The Missouri in the Civil War Message Board

Re: Trial of a Bridge Burner
In Response To: Trial of a Bridge Burner ()

Jim,

Sure enough, in Joanne Chiles Eakins' "Missouri Prisoners of War" 1995 book listing in alphabetical order the Missouri military and political prisoners of the St. Louis area prisons is an entry that says:

Private William Hearst of Jefferson County, MO arrested at home on 1 November 1861 and sent to the Alton, Illinois military prison. There is no further disposition of this prisoner shown in this source, and nothing in the remarks column. These National Archives records reflect the Union military ledger giving the general information about each prisoner and are not dossiers or biographies or any other detailed source.

As background, the Union military in Missouri came down hard on southerners who helped to fire railroad bridges in the state after the tragic trainwreck on the Hannibal to St. Joseph Railroad on 3 September 1861. In this instance, the engineer of a train failed to notice that the Platte River Bridge had been partially burned before he drove over it and the resulting collapse threw the train into the abyss, killing 21 and injuring about 40 including women and children and the Kansas City postmaster. From my reading, the Union military made that particular crime subject to the death penalty and this resulted in part during early 1862 to the infamous "no quarter" rule that over the entire guerrilla war in Missouri cost the lives of hundreds on both sides who were denied by both sides fair capture and parole because of that ruling. Ironically, those "bridgeburners" who were given the death penalty all or nearly all had their sentences reduced by higher authority to imprisonment for the duration of the war, similar to William Hearst's sentence.

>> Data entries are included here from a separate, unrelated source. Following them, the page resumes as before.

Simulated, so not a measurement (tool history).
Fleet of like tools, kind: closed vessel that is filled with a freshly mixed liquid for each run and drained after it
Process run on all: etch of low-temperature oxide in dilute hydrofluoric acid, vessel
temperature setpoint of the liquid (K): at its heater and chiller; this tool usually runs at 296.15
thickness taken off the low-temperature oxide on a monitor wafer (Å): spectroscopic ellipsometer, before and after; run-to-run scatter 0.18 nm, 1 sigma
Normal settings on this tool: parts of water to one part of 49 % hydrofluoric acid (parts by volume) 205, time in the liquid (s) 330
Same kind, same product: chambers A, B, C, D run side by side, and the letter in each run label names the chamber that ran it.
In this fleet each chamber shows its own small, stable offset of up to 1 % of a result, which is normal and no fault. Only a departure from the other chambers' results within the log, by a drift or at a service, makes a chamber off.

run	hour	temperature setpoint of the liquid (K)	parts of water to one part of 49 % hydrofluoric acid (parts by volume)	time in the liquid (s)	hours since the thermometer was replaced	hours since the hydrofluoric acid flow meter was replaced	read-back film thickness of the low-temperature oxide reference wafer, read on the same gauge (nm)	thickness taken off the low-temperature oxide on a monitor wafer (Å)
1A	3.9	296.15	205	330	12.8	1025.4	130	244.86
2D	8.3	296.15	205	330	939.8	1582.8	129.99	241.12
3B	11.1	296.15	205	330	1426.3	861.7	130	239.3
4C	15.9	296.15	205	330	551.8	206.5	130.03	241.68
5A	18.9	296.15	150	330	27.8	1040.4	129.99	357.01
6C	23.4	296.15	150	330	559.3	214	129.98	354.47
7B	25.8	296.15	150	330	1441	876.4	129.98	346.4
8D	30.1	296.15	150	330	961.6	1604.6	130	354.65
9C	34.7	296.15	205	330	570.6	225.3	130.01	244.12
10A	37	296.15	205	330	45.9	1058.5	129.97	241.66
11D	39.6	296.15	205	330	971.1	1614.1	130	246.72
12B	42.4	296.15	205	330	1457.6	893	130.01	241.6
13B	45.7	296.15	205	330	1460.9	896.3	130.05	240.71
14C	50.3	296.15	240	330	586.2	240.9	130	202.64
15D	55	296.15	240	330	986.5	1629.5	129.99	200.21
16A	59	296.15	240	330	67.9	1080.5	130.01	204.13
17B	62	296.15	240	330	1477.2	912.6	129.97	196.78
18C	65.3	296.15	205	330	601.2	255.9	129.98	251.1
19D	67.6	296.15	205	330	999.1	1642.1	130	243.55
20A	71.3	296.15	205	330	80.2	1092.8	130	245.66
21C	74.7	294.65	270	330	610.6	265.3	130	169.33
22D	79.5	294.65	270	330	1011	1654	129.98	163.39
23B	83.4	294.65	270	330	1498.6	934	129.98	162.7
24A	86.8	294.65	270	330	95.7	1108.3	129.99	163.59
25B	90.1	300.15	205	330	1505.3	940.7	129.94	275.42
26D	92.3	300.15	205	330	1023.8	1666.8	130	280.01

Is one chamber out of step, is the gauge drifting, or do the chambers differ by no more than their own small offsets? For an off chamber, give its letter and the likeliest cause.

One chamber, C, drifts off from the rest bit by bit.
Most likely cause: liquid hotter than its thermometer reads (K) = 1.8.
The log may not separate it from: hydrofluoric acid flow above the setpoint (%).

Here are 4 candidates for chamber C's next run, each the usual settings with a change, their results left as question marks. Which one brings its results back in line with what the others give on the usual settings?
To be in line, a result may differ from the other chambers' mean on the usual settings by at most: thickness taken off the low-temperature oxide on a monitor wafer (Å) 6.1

Sources for the Platte River Bridge disaster:
--"New York Tribune" 12 September 1861;
--St. Louis "Daily Missouri Democrat" of 6 and 10 September 1861;
--"Hannibal Messenger" 12 September 1861;
--"Confession of Willard Francis Hadley," "Missouri Statesman" Columbia, Boone County, 1 July 1864, quoting earlier issue of Jefferson City, "Missouri State Times;"
--Richard S. Brownlee, "Gray Ghosts of the Confederacy," page 24.